Ladies tourney this weekend in Dallas - only about an hour from home. Do I play, or not play?
Most of my being isn't even interested.
Going to Vegas during BCAPL Nationals. Not even interested in playing there, either. Just going for vacation and picked the same week.
I was sharing with a coworker how cool it is to not have to compete anymore. Don't have to deal with drama, or expectations, or disappointment, or all the emotions one goes through when competing.
Let's face it, I've had my good years. I don't expect to do well anymore because I don't play anymore. And.... I don't even miss playing.
I am blessed beyond belief that I was able to have such fantastic years in pool from 2013-2015. And it's kind of a small curse, because now that I have been successful, I feel fulfilled and want to step away from competing.
Maybe one day I will feel like getting in the ring again, but right now I can't even figure out if I have the desire to play in a ladies event tomorrow! lol. 10-15 years ago, I'd already be packed! I think if the atmosphere was like it used to be, I would go and try my now-old skills. There's just a lot of reasons NOT to play.
I've learned if you really want something, nothing can stop you. And you wont be on the fence. And right now, I can't decide what I want to do about playing in a regional ladies tournament semi-close to home lol. Doesn't that say something? Doesn't that show my interests have changed?
I may wake up tomorrow morning and feel refreshed and energized and happy and then start that drive to the venue. Who knows.
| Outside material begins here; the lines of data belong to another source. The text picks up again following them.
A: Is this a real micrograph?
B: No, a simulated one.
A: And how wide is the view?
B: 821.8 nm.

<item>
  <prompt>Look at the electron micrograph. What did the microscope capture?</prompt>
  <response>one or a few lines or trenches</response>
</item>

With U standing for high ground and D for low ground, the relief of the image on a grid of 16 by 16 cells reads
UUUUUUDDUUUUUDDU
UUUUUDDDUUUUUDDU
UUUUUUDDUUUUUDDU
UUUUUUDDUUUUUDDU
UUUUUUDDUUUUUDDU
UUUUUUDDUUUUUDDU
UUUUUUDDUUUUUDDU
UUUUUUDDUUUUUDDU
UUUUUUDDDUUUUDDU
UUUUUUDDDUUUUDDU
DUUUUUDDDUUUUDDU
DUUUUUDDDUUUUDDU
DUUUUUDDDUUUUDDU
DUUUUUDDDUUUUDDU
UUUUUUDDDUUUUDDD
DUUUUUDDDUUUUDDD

It's tough to describe to people how moving on is not a bad thing. Things change. So many friends say, "you'll miss it!" If anything, not playing just reinforces I don't miss competing, don't miss the time, don't miss the energy or emotions. Funny, normally when we miss something, we think of the good times. While I have fond memories I'll never forget, I'm also thinking about all the things I don't have to go through anymore or deal with lol.
Again, will never, EVER, forget all those years competing, having fun, making friends, learning about mental toughness, etc.; it's all helped me become the woman I see in the mirror (who I like, btw). Competing gives one all sorts of learning experiences that help in every day life. I'm blessed beyond belief!